In France, where REITs were introduced in 2003, the market capitalization of the listed property sector has expanded 50% in just two and a half years, EPRA research director Fraser Hughes says in the report. At the end of June, total European real estate equities market capitalization was euro 89.64 billion ($108 billion), of which the UK comprised 49%, the Netherlands 15%, France 10%, Scandinavia 7%, Spain 6% and Germany 3%.
EPRA predicts that by 2011 the listed property sector will jump to euro 170.11 billion ($205 billion), largely as a result of a massive wave of property securitization in Germany, which would then make up 31%. Britain would still lead the European market at 43%.
Despite being the largest economy in Europe, Germany has one of the smallest listed property markets in the region with only three companies in the benchmark FTSE EPRA/NAREIT real estate equities index. The value of Germany's real estate, by contrast, is by far the largest in Europe at euro 7.05 trillion ($8.5 trillion), with only euro 389 billion ($470 billion) held by institutional property investors. Obviously, the opportunity to repackage these buildings in securitizations is significant, the study said.
The Initiative Finanzplatz Deutscheland, the main industry group lobbying for the introduction of REITs in Germany, expects that euro 124.47 billion ($150 billion) of domestic real estate will be floated within listed companies in the next five years. "A German REIT introduction, combined with the announced abolition in June 2005 of a penalty tax for German investors who hold foreign property stocks, will lead to a revolution in the German property sector in the coming five to 10 years," Max Berkelder, research director at leading Dutch property stockbroker Kempen & Co., was quoted as saying in the study.
In Britain, the government is addressing three key issues over the introduction of REITs, EPRA said. These include: ensuring that gearing is not used to manipulate returns and avoid tax; ensuring compliance with double taxation treaty obligations without the loss of tax revenue; determining how a conversion charge on companies that assume REIT status would apply to internal asset transfers.
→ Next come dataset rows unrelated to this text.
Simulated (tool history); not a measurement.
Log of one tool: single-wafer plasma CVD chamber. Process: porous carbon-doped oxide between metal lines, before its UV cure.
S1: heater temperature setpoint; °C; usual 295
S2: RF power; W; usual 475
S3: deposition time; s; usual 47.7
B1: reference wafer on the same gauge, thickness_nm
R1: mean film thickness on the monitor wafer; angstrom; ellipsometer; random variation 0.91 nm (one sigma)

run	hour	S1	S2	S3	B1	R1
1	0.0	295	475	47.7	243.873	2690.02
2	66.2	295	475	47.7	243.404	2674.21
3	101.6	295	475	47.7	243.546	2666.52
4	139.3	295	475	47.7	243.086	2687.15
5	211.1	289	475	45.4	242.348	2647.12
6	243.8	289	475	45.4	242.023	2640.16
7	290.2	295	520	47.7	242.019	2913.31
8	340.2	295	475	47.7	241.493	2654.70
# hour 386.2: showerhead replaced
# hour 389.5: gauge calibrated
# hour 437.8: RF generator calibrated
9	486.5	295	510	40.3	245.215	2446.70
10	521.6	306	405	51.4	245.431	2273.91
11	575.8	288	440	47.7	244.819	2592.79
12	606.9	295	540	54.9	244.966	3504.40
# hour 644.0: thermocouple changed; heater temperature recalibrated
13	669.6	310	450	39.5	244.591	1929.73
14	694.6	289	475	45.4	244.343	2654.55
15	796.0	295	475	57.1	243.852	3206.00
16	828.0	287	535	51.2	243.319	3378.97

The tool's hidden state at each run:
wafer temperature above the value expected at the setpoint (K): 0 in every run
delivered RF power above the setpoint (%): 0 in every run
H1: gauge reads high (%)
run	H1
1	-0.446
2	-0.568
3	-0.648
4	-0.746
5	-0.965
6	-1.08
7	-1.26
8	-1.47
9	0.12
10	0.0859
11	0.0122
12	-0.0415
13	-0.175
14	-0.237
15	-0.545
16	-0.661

In the Netherlands, discussions are underway between the finance ministry and domestic fund and real estate industry associations on an overhaul of fund investment rules, which have REIT-like features. The aim is to make the rules more appealing to foreign investors with a so-called "luxury version," which would be closer to Luxembourg's attractive fiscal-investment structure, to stem the flow of funds from the Netherlands.